Last week, American President Donald Trump set the global trading system ablaze by imposing massive tariffs on countries/geographical regions with large trade surpluses with the United States (US), such as China, Japan, South Korea, Vietnam, India, and the European Union. The repercussions are mind-boggling. A month ago, I suggested: “Unless something changes, Trump is a huge threat right now, which is perhaps not being fully recognised.” In fact, way back in mid-November, I wrote: “It would be suicidal to assume that his promised actions would be tempered … Even if a part of Trumponomics is implemented, it will hit the rest of the world like a tidal wave.” This has now happened. As economists, policymakers, and businesses scramble to chart a dangerous and unpredictable future, they are first trying to discover a method in Mr Trump’s madness. What is he trying to achieve? Here is the logic from Trump apologists.
The supposed method
1. Force yields lower: The biggest problem for the US is its massive national debt of $36 trillion, of which $9.2 trillion must be refinanced in 2025. The only short-term fix for this is lower yields, which would mean lower interest payments. How can Mr Trump drive yields down or induce a massive buying of US bonds, especially when inflation rates are not low? By playing the madman, which creates tremendous uncertainty. Abnormally large tariffs create panic and a risk-off scenario, where investors exit stocks and buy US treasuries, thus lowering yields. What would help additionally is the US Federal Reserve cutting interest rates. This is why Mr Trump was yelling at Jerome Powell, chairman of the US Fed, to cut interest rates during the Fed’s press conference on Friday.
2. Cut deficit: A lower yield will do nothing to reduce debt. Therefore, the second plank of Mr Trump’s strategy is to cut the deficit by apparently eliminating “waste and fraud” from the US Federal Budget. This is the work of Doge (Department of Government Efficiency), overseen by Elon Musk. Doge aims to slash $2 trillion from the US Federal Budget, which totals over
$6.75 trillion.
3. Tariff revenues: The third plank of the strategy is to raise revenues. For Mr Trump, the most obvious revenue source is tariffs. According to the Trump camp, tariffs could generate $600-700 billion annually.
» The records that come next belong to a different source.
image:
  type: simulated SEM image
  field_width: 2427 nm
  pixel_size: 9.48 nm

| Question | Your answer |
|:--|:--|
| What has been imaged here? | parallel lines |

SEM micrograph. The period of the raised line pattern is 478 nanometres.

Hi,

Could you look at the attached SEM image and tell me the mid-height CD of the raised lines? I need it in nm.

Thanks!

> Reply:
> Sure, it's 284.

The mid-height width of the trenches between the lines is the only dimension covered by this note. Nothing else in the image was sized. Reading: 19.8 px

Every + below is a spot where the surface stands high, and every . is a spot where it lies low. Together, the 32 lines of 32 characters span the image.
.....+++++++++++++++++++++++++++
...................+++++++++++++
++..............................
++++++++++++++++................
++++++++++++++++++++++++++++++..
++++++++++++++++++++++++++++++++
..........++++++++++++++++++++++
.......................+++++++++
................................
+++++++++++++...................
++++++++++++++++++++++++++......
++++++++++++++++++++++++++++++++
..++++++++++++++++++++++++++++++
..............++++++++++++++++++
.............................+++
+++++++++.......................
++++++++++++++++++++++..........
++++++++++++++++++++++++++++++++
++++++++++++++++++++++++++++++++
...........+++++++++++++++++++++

4. Geostrategy: The next part of the strategy is supposedly to force negotiations with Europe, Japan, Australia, South Korea, and Taiwan — countries that depend on the US for their security — in a way that benefits US trade and investment. This is why the Trump team went after these long-standing allies first.
5. Reshoring: The final plank of this strategy is to force exporters to make their products in the US. While there are no estimates on how much investment and how many jobs this will create, there are only a few pledges — from companies like Taiwan Semiconductor, Hyundai Motors, Nvidia, and Apple.
What if the plan fails?
Even assuming this is all well thought out, it is an extremely risky strategy, akin to running blind on a tightrope. For one, tariffs come into effect immediately and are so huge that significant costs will be passed on to US consumers and businesses. This could lead to an inflation spike and job losses. If inflation rates remain high, the Fed may raise rates, and the “lower-yield” plan will fail. The Fed can cut rates during a recession, but that would also lead to massive job losses and lower tax revenues. The savings effected by Doge could fall far short of target while causing massive disruption in US society. Mr Trump cannot have trade deals, tariffs, jobs, and reshoring all at the same time. If trade deals are struck, there will be no need for reshoring. Reshoring will take years. As the Alcoa chairman has said, the company makes large investment decisions based on a 20- to 30-year outlook, not on months and years. Why would anyone commit to long-term investment in the US based on a presidential diktat when the presidency itself lasts just four years?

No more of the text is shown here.